Last month an architectural organization officially declared a skyscraper in Taiwan as the world's tallest building. So, today I celebrate America's entry in the skyscraper contest: The Sears Tower, the tallest building in North America at over 1,450 feet.

This American masterpiece came from a very American tradition: An engineer named Fazlur Khan designed the tower. That doesn't sound very blue-blooded, but this Bangladesh-born engineer followed a very American custom: He immigrated here.

In 1955, newly graduated from the University of Illinois, he began working in Chicago ushering in a renaissance in skyscraper construction. This immigrant gave the most American of cities, Chicago, its distinctive landscape, including the John Hancock Building, and, eventually in the early 1970s the Sears Tower.

Sears, a retail colossus at that time, was outgrowing their headquarters and needed bigger ones. Unwilling to move to the suburbs and unable to buy blocks of downtown real estate they decided to reach for the sky. They turned, of course, to engineer Fazlur Khan to build them the world's tallest building.

Khan faced two significant problems in designing the Sears Tower: wind and money. As a building gets taller it becomes more flexible in the wind. To see this, think of a skyscraper as a diving board: If you stand at the end of the diving board: Your weight, like the wind on a building, causes it to flex. If the board is made longer, it will flex more under your weight, unless the board is made thicker. A skyscraper is just like this: The taller it is, the stronger it has to be to resist the wind. And here is where money enters: As a building gets taller, the amount of material needed increases more quickly than its height, and thus the costs escalate - at least by conventional methods. Fazlur Khan found a clever way to cheaply build a skyscraper: make it from square tubes.

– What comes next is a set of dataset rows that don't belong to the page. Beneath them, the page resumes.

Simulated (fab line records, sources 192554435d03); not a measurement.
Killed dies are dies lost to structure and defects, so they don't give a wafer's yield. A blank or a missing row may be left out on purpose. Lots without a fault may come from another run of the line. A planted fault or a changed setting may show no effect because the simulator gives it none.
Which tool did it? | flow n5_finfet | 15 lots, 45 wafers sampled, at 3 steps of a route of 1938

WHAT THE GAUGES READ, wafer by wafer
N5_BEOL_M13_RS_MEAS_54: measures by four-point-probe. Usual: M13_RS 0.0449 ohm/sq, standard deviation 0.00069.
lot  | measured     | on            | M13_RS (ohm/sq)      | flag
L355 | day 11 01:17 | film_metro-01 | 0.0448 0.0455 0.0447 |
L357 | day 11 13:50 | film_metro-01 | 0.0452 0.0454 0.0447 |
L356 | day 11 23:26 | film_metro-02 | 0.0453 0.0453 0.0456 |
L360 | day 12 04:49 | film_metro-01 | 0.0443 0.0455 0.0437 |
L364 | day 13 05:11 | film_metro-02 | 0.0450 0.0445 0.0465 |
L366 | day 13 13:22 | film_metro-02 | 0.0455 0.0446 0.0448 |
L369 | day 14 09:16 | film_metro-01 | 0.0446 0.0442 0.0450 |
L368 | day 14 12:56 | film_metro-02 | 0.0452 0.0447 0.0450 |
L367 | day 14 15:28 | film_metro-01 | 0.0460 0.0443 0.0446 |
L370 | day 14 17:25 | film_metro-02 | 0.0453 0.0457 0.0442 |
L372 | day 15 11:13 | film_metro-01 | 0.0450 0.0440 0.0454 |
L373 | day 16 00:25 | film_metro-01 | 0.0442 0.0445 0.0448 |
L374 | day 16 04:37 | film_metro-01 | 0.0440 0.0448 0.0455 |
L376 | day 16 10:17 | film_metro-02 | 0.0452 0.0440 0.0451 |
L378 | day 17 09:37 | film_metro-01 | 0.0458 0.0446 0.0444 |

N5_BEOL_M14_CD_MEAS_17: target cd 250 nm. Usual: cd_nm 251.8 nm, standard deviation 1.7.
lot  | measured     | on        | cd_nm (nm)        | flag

To illustrate his idea Khan would take nine cigarettes and squeeze them into a bundle, from the end it looked a bit like a honeycomb. Each tube was a building in itself, but bundling the nine together created great rigidity - and uses less material than conventional ways: Khan's Sears Tower uses about 2/3 the steel of the Empire State Building.

You can see these nine tubes in the Sears Tower. The first fifty floors are nine tubes laced together, following by floors made of seven tubes, then five tubes shaped like a cross, until the final ten floors of two tubes. This gives the Sears Tower its layered structure, which one critic called "a driftwood carving by some giant."

A carving that might well be from a dying breed. Skyscrapers first appeared when corporate giants built self-named monuments to house their workers - New York's Chrysler Building, Chicago's Sears Tower, San Francisco's TransAmerica Pyramid - but will they thrive in this new digital economy? Maybe not. Compare these corporate skyscrapers to the headquarters of today's financial colossus: In Redmond Washington, Microsoft's headquarters is only sixty-five feet tall.